OMG, my fellow inebriates. I glanced at the gerbil tank (which I rarely do because I’m terrified of the gerbils’ ability to chew and shred). And what did I see?
It was Cocoa the Gerbil, villainously gnawing on the box that used to contain LAGAVULIN 8 YEAR OLD 200TH ANNIVERSARY WHISKY. Where did he get that box??? And where was the bottle?
In a panic I ransacked the kitchen looking for the bottle. Surely it had to be there, with the two inches I remembered of smoky, peaty yet round and buttery not to mention complex whisky. OMG, where was it? Under the sink I went looking for at least an EMPTY bottles from which to inhale the tarry, honey-roasted, briny dregs. But the recycling had gone out days before, apparently with my precious Lagavulin.
This was unforgivable. Not just because my dad and his friend R had finished it, but because Cocoa was now having his way with the box! I’m terrified of Cocoa at the best of times, and here he was lording it over me that my beloved whisky had been drained.

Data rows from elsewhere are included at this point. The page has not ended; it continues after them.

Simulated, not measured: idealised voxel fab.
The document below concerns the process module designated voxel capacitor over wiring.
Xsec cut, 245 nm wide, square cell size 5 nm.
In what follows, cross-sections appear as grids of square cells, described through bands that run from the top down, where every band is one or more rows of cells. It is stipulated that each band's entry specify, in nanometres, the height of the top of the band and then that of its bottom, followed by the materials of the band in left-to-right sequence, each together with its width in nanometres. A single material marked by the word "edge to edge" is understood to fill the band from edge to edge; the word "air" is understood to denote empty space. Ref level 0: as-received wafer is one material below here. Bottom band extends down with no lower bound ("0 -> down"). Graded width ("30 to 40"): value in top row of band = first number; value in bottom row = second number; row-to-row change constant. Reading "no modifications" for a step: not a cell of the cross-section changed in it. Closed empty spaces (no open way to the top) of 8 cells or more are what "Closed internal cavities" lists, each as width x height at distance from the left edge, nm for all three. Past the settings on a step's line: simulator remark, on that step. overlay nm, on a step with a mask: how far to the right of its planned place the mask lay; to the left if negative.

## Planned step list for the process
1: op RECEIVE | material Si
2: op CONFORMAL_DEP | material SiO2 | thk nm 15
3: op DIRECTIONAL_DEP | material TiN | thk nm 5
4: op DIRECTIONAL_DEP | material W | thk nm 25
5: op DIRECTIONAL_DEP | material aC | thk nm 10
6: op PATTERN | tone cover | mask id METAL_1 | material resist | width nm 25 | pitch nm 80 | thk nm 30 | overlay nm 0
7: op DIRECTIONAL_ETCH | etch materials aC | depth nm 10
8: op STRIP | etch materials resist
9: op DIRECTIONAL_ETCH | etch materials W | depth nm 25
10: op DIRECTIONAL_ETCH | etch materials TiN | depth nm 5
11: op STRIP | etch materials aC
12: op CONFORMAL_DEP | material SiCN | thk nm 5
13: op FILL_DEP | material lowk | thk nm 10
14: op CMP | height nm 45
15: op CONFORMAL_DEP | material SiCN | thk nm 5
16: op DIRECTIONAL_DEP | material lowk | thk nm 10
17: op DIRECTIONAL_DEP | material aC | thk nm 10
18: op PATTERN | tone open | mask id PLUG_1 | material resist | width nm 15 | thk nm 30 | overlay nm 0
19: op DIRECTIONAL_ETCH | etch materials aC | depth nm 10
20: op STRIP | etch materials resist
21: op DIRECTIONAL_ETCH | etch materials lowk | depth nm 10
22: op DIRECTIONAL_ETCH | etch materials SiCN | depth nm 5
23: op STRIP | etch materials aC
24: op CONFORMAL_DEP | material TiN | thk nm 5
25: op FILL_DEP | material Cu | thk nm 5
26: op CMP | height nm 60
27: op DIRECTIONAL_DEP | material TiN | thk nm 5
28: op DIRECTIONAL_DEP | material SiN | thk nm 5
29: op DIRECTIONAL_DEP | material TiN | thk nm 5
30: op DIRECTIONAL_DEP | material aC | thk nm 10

What the hell was I doing while Dad and R inhaled its sublime smoky yet fruit-forward notes, then sampled its gently charry, burnt-sugar flavour with its hints of licorice and seaweed followed by a baking-spice kick? WHAT WAS I DOING?!!
I was avoiding Cocoa, that’s what. My dad has finally found an effective guard for his liquor. As long as that gerbil tank stands between me and the kitchen, all booze is off limits.